Biomass Profile – Eastern Illinois University

May 19, 2016

Burning wood chips saves 6.2 million kWh annually.

How would you like to save 6.2 million kWh annually while using a renewable fuel source? Take a cue from the Eastern Illinois University (EIU) and its Renewable Energy Center. In operation since 2011, this biomass facility has reduced energy use by 50% and carbon emissions by 80% over the old coal-fired plant. The plant is expected to generate $140 million dollars in savings over the next 20 years.

When the original 1928 power facility was at the end of its life, the university took the opportunity to find a more sustainable replacement. Partnering with Honeywell International, an $80 million performance contract secured the necessary funds for the new plant. By rerouting the savings from other campus-wide efficiency projects, this funding option ensured that neither students nor taxpayers would bear the costs.

With a price tag around $55 million, Eastern’s Renewable Energy Center houses four boilers. Two burn biomass, such as wood chips and switchgrass, and the others use natural gas with a fuel oil backup. EIU’s campus energy needs can be met by running any two of the four boilers.

The system uses gasification technology, which is a two-stage combustion process. Fuel is first heated to a high temperature in a low-oxygen environment, which creates synthetic natural gas. The gas is then captured and combined with additional oxygen to combust just like natural gas. This is a much cleaner burning process compared to coal burning, with only about 5% efficiency lost compared to the traditional natural gas process.

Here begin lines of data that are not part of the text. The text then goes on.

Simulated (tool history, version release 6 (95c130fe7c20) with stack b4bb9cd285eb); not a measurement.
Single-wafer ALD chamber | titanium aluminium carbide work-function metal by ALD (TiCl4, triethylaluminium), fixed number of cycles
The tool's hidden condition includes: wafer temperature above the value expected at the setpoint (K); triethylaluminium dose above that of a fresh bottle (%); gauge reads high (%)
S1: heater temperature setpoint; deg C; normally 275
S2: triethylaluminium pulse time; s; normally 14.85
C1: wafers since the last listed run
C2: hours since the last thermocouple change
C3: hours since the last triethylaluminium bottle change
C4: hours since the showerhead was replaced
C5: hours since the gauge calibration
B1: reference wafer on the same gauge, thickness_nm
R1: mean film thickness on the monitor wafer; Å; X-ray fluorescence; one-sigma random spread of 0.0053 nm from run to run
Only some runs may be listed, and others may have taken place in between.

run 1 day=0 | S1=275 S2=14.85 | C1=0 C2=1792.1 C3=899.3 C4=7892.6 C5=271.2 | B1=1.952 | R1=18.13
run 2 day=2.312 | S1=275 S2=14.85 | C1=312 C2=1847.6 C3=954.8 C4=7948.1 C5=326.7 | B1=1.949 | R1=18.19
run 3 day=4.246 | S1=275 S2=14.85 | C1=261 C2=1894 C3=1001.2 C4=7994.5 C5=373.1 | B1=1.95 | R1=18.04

The plant is also designed for fuel flexibility through its gasifiers. With a traditional combustion boiler, the fuel sources must generally be the same in moisture, size and density. Because it isn’t a direct combustion facility, these gasifiers can accept more variations in the fuel source.

A unique feature is that one of the biomass boilers, a high-pressure unit, feeds into a back-pressure steam turbine to generate electricity as a byproduct. By doing this, the university gets its electricity in the neighborhood of 2 cents per kilowatt-hour as opposed to the university rate of 7 cents or the traditional utility rate of 11 cents.

The Renewable Energy Center is the first solid fuel power plant registered with USGBC and earned LEED Platinum for New Construction.